Make wishtv.com your home page

Living Local with Mike Barz: The Slippery Noodle Inn

INDIANAPOLIS (WISH) — As part of our living local initiative, News 8 is highlighting local people and places in Indiana. 

On Tuesday, we placed the spotlight on a spot in downtown Indianapolis known not only for its blues music, but also its history dating back to 1850. 

If walls could talk, The Slippery Noodle Inn would have quite the story to tell. 

“We are officially the oldest continuously operated bar in the state of Indiana. In original building on original site,” owner Hal Yeagy said. 

Beyond being known today as a gathering place before sporting events and for live blues music, the venue first opened as a bar and restaurant catering to people coming in and out of the original Union Station. 

“Not the Union Station that’s there now but the original wood structure station that burned down. We were one of the hotels for it, so you could stay here. The back area was a stable so you could keep your horse here while you traveled,” Yeagy said. 

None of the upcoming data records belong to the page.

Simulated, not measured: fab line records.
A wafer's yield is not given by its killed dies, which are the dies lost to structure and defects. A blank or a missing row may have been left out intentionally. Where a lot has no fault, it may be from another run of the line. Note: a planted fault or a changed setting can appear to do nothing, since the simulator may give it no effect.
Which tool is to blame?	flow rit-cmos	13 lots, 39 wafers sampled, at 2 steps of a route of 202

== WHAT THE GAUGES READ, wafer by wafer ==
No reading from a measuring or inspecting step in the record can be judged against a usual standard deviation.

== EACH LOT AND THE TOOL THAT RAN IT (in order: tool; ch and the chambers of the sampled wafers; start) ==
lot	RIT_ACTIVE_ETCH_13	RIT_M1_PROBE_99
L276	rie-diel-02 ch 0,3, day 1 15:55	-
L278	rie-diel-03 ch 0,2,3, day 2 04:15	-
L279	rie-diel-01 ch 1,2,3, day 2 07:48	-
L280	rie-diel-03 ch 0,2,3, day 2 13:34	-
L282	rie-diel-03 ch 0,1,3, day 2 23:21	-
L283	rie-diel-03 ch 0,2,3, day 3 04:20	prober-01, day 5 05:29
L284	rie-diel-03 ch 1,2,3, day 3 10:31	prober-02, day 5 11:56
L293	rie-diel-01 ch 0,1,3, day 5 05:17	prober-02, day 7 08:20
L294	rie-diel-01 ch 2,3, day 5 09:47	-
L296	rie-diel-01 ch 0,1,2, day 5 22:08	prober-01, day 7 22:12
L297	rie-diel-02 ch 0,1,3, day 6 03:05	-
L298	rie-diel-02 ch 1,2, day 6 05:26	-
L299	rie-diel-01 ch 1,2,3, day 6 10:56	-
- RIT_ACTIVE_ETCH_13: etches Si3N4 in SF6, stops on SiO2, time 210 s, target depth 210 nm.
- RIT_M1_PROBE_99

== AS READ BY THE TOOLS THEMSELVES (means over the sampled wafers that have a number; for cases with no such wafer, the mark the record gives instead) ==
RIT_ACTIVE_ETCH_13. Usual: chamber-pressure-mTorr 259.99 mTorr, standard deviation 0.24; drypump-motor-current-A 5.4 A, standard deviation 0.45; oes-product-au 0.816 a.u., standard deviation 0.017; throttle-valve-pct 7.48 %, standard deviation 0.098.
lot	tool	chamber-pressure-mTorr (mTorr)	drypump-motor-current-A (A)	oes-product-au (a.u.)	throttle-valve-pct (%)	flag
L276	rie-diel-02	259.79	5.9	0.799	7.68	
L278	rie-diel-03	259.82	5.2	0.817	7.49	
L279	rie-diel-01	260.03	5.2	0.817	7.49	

It remained that way until after World War I with the Great Depression and Prohibition engulfing America. The bar and inn became not only a place to make booze, but also a hangout for the John Dillinger and Al Brady gangs. In fact, you can still see some of the slugs embedded in the walls of the backroom where target practice was held. 

Through subsequent years, it was used as a way station for the Underground Railroad and later a bordello until the 1950s.

“It was shut down in 1953 when two guys got into a fight over one of the girls. One knifing and killing the guy and sticking a bloody knife down in the bar,” Leagy said. 

That wasn’t the only death to occur in the Inn. Back in 1873, the owner committed suicide only to be found days later. 

“The one room downstairs that I don’t like, that I don’t go in, small, little cavern room with a brick top, still has the dirt floor in it, turns out that was the room that the lady that owned the hotel committed suicide.” 

Some believe her spirit and others still roam around the Inn. 

“Some people have seen, spoken to different spirits. People that aren’t really there. They’ve watched people doing things in the place, and there’s nobody upstairs. Other people like myself have seen objects moving, locks unlocking, seen things that aren’t normal,” Yeager said. 

Hopefully, the spirits like blues because those are the sounds filling the Inn seven nights a week. Some of the best musicians in the country have graced the main stage — right where the Dillinger and Brady gangs once practiced their shootings.

As for Yeagy, whose two sons and wife all work in the establishment, he sums up The Slippery Noodle Inn with two simple words: It’s home.